Neil Jacobstein

Neil Jacobstein chairs the Artificial Intelligence and Robotics Track at Singularity University on the NASA Research Park campus in Mountain View California. He served as the former President of Singularity University. Jacobstein is a Distinguished Visiting Scholar in the Stanford University Media X Program, where his research focuses on augmented decision systems. He Chaired AAAI’s 17th Innovative Applications of Artificial Intelligence Conference, and continues to review technical papers for IAAI’s. In 2016, he became a founding member of the editorial board of AAAS Science Robotics. Jacobstein has served as a technical consultant on AI research and development projects for DARPA, NSF, NASA, NIH, EPA, DOE, the U.S. Army and Air Force, GM, Ford, Boeing, Applied Materials, NIST, and other agencies. He was CEO of Knowledge Corporation, a pioneering AI company, where he worked on AI applications systems for industry and government. He worked as a graduate research intern in Alan Kay’s Learning Research Group at Xerox’s Palo Alto Research Center (PARC), and was a consultant in PARC’s Software Concepts Group. He is a Henry Crown Fellow at the Aspen Institute. He has moderated Aspen Institute Socrates Programs on the technical and ethical implications of advanced technologies, and he coaches Socrates moderators.

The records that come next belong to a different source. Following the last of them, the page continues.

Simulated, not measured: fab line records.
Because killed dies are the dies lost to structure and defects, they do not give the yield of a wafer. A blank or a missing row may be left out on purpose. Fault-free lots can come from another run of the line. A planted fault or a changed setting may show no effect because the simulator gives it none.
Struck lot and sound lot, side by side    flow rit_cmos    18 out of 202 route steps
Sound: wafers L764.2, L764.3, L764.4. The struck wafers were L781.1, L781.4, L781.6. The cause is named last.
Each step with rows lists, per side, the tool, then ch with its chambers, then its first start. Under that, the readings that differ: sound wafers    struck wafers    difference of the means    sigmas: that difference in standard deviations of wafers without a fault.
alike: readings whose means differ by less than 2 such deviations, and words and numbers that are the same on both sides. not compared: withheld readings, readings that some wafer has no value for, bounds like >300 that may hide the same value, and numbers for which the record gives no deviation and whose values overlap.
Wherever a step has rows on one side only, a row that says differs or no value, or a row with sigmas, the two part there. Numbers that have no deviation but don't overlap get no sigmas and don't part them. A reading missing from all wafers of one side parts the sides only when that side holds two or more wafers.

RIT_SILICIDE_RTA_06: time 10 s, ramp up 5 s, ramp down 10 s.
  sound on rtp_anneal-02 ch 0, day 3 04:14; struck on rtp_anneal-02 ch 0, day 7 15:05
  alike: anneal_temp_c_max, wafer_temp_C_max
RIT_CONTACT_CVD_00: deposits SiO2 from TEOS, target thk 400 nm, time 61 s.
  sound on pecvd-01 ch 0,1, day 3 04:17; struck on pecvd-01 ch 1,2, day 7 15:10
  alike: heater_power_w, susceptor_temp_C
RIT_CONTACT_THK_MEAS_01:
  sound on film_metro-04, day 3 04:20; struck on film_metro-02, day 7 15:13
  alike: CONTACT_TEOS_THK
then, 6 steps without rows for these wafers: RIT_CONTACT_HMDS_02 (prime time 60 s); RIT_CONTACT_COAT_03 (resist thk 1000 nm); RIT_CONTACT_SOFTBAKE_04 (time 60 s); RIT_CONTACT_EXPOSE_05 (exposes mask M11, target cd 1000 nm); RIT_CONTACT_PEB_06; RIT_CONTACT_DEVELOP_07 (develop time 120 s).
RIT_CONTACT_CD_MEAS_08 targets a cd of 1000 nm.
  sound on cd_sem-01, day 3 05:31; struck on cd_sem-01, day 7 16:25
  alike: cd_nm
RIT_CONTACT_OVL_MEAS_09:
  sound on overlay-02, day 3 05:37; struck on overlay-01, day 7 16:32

Jacobstein is deeply interdisciplinary and has a keen sense of how the arts and sciences can integrate. Since 1992, he has served as Chairman of the Institute for Molecular Manufacturing, a 501c3 nanotechnology R&D organization. Jacobstein contributed to the 2005 National Academy of Sciences workshop on the feasibility of molecular manufacturing, and the 2007 Foresight Roadmap for Productive Nanosystems. He is the primary author of the Foresight Guidelines for the responsible development of nanotechnology. Jacobstein is in demand as an engaging speaker who can make complex topics clear to diverse audiences. He has given invited talks worldwide on the technical, business, and ethical implications of exponential technologies, such as AI, robotics, and atomically precise manufacturing. He is a member of AAAS, AAAI, IEEE, and ACM. Jacobstein has served in a variety of executive and technical advisory roles for industry, nonprofit, and government organizations.

He received his BS in Environmental Sciences, Summa cum Laude from the University of Wisconsin, and an MS in Community Health Sciences and Human Ecology from the University of Texas, in conjunction with NASA’s Environmental Physiology Simulation Program.